As you can also see here, the OCCM comes by default with cloud provider openstack, which is the in-tree setup for OCCM. It should be configured with cloud-provider=external.

There is a migration document on how to do that with kubeadm deployed setups, but that process is not applicable to RKE2 setup.
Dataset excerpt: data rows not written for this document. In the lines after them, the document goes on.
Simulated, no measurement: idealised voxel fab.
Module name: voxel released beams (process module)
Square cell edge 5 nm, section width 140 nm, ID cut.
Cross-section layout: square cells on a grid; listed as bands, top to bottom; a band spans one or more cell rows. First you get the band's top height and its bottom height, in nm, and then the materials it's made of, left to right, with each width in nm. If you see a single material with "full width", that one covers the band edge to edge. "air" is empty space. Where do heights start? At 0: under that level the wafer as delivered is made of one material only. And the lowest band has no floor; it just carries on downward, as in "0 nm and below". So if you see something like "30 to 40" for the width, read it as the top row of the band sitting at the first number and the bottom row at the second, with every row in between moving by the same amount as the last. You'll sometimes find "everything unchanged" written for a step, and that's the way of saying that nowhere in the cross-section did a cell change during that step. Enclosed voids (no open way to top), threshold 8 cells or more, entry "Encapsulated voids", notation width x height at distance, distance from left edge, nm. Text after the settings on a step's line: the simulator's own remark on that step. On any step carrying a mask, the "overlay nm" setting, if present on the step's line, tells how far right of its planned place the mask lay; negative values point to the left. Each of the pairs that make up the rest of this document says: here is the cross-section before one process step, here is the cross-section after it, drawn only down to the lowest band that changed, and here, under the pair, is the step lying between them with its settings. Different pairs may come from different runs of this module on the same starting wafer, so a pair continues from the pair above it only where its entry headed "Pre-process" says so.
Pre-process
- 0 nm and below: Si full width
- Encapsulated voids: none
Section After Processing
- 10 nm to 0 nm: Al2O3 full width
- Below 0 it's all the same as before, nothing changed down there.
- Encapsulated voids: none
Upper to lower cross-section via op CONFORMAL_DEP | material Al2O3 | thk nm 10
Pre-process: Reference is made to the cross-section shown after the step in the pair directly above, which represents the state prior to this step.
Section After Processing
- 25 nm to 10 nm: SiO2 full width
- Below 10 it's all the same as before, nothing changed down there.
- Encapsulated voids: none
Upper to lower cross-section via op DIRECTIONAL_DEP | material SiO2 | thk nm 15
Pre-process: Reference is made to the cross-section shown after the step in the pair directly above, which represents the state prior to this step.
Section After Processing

The above paths mounted to /etc/kubernetes as RO for CSI plugin and /etc/config as RO for oCCM should come from cloud-config secret. The one for oCCM works, the other for CSI doesn't.

powellchristoph commented 3 months ago

Here are the Helm charts, versions and values that I use for my deployments of the openstack-cinder-csi and the openstack-cloud-controller-manager. They both share the cloud-config secret.

I'm using the Helm charts straight off the shelf without any crazy configurations.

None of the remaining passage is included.